Principal Mike Mierde teaches his students shit the old fashioned way: by putting them in a headlock and ramming them into a locker door until they finally understand the goddamn Dewey Decimal system. That's how they taught me when I was a kid and that's why I turned out to be such a remarkable, upstanding citizen, unlike the ratbag retards these days who are dumber than a bucket of hair. You want to know why our educational system is so screwed up? It's simple: the fucking Metric System. Goddamn commies trying to take over our American measurements by making up shit like "meters" and "liters" and "fortnights" or whatever the hell they've got in the Metric System these days.

I'd like to claim that this is a costume, but you've seen the size of the wide loads rolling around this hellhole. This isn't considered a human in these parts, it's called a snack.


I didn't know if chunkmonster Eddie Burton could swim, so I tossed his ass into the creek while I took the liberty of liberating his wallet and wife's panty collection. It turns out shit not only stinks, but it also sinks.

Lord of the Livingroom poses shortly before embarking on his exciting, fun quest of "trying to get to Mount Grocery Store" before Cliffy the Conqueror shoves a street sign up his ass. His mission was a failure, but if it's any consolation, I went to the grocery store and robbed it afterwards. I did it in his honor, and if you don't believe me, then you're just like that stupid racist Jap judge.

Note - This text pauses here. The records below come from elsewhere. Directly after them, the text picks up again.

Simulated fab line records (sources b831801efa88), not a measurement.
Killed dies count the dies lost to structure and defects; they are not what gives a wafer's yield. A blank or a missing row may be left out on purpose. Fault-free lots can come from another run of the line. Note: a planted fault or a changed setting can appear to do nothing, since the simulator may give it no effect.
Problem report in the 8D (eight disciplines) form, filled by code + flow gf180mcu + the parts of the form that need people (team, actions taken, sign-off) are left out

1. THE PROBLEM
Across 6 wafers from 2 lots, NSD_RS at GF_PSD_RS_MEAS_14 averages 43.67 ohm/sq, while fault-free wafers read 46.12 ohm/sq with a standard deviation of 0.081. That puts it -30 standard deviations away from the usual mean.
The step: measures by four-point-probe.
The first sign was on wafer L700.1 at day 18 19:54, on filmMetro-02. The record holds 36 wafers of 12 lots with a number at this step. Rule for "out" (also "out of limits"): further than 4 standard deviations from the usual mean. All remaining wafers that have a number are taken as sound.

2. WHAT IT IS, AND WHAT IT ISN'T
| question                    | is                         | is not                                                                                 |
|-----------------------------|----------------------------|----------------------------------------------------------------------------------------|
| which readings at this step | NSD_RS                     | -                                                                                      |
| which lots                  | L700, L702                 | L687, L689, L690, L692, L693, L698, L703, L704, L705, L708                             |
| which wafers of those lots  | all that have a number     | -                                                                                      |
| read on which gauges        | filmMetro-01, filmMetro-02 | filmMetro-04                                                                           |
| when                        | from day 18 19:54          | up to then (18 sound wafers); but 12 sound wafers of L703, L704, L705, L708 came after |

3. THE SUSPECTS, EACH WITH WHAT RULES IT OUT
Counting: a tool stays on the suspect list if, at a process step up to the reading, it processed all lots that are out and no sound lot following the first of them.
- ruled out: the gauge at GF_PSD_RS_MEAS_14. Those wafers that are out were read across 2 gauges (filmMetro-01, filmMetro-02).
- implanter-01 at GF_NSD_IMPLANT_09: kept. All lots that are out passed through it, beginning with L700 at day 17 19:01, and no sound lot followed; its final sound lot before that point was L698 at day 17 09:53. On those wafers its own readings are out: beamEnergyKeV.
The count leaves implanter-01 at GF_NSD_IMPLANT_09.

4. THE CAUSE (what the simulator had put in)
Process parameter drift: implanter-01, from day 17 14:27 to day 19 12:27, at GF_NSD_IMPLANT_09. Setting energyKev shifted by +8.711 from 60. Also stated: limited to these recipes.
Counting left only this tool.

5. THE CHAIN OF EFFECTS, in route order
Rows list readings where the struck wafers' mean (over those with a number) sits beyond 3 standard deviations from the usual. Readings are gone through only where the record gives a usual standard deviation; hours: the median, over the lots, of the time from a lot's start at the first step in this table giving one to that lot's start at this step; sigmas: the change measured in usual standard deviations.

The recluses in South Appleton like drinking their own fresh urine through hollowed-out pool cues. In this image, Dave Marlmon tries the "Spring Brew" and decides it tastes a lot like the internal bleeding I caused him shortly after throwing him against a grain silo and calling the cops, claiming he was a Muslim terrorist trying to pay the Yeti to suicide bomb the local Gas-N-Go. Goddamn Muslims should go back to Muslimvania!